With that, he went on to vow that Afghanistan would not be defeated by extremist elements aiming to destroy the process launched in 2001. The country had demonstrated that it was committed to the pursuit of peace. It fought terrorist threats daily and expected stronger global partnership to help it address the root causes of such activities in a holistic manner. A united front must be presented against terrorism, he reiterated. As a new representative of a transformed Afghanistan, with a strong mandate and high expectations from the United Nations, he said that he hoped the Council would continue to act in the service of the millions of Afghans who had suffered nearly four decades of imposed conflict.
ROMÁN OYARZUN MARCHESI (Spain), associating himself with the European Union, emphasized his country’s unwavering commitment to Afghanistan, pointing out that more than 100 Spaniards had lost their lives in that country. Noting that 2015 had been the first year of transformation, he said that despite challenges, Afghanistan had enjoyed success stories, such as the consolidation of the Government. President [Ashraf] Ghani had rolled out many reforms in several areas, among others the fight against corruption. However, Afghanistan would face ongoing challenges, such as electoral reform, security and migration, he added. Regarding the economic situation, he welcomed measures to boost tax receipts and promote job creation, for the youth in particular. Welcoming regional cooperation, he said that improving the economic and security situation would require regional support. Spain hoped conditions would soon be suitable for Afghanistan to pursue the peace process in a robust way and start a process of national reconciliation, he said, adding that the role of women and the situation of children were also key issues.
PHILIPPE BERTOUX (France), associating himself with the European Union, said 2015 had been a year of progress and challenges. The National Unity Government had demonstrated its resolve to move forward, and the announcement of the Heart of Asia meeting on reconciliation initiatives was welcome. Unfortunately, the degree of violence remained high, with many victims being civilians. The security forces had remained resilient, but the security situation was still fragile. On the human rights front, women and children still remained vulnerable and a woman had recently been stoned to death for adultery, he said. Combating narcotics was a serious concern because the illicit trade undermined stability, financed the insurgency and posed a threat to public health nationally, as well as in the wider region and beyond. However, Afghanistan’s counter-narcotics action plan reflected its commitment to combating the scourge. The international community must mobilize to help Afghanistan move to prosperity and stability and the role of the United Nations must be adapted, he emphasized, expressing hope that a joint consideration of how best to develop support could guide the renewal of UNAMA’s mandate in March. France supported proposals for the final tripartite review, he added.

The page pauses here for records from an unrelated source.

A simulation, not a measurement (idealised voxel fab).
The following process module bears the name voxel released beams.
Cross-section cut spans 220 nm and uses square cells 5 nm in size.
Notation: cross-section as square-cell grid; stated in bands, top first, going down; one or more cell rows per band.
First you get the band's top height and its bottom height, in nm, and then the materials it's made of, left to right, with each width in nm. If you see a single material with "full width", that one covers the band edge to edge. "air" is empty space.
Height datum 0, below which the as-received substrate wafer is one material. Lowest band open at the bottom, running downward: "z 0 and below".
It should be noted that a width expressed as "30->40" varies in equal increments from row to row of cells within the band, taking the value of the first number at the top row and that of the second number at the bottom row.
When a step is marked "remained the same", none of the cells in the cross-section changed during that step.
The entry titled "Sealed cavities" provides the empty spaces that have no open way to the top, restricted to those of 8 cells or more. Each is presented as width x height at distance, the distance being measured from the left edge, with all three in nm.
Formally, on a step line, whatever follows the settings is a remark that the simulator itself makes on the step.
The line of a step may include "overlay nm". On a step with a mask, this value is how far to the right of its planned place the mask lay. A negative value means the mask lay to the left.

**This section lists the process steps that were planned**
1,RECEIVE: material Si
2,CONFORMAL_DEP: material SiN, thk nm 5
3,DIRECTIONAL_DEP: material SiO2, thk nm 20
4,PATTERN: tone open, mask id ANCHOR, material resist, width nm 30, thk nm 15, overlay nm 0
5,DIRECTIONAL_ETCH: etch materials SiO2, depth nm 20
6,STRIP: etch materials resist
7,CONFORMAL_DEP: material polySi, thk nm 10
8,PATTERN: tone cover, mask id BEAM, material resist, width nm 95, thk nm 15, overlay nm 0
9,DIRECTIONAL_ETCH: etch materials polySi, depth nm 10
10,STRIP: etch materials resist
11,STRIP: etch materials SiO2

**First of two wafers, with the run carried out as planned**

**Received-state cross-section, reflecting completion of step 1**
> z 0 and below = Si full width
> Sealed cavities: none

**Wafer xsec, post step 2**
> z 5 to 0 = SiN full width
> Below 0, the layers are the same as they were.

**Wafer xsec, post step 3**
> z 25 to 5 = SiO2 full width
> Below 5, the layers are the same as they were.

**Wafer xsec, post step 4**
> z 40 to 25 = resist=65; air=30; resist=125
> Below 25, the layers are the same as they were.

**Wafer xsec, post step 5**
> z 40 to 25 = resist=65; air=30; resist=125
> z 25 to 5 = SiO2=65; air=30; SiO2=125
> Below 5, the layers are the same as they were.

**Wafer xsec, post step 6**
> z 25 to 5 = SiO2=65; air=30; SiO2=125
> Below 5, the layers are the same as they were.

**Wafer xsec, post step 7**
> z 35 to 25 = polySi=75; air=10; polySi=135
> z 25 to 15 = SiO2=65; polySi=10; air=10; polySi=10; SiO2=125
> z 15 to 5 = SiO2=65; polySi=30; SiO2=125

DAINIUS BAUBLYS (Lithuania) said the Taliban campaign showed no signs of abating and ISIL affiliates were fuelling the conflict. The kidnapping and beheading of ethnic Hazaras had stirred a wave of inter-ethnic violence, and in that regard, President Ghani’s efforts to restart peace talks with the Taliban was the only way forward. Opium poppy cultivation had decreased in 2015, but given the nexus between the production and trafficking of drugs and the insurgency, it was imperative that the new drug action plan not become just another piece of paper. Lithuania remained engaged in the NATO-led Resolute Support Mission and continued its participation in the European Union Police Mission, EUPOL. It also stood read to increase its military training and assistance mission within the Resolute Support Mission Format. UNAMA’s presence was critical to the advancement of human rights, democratic processes and national development, he said, expressing hope that during 2016 Council negotiations on UNAMA’s mandate, its field presence in remote regions of the country would remain of vital importance to achieving peace, self-reliance and growth in Afghanistan.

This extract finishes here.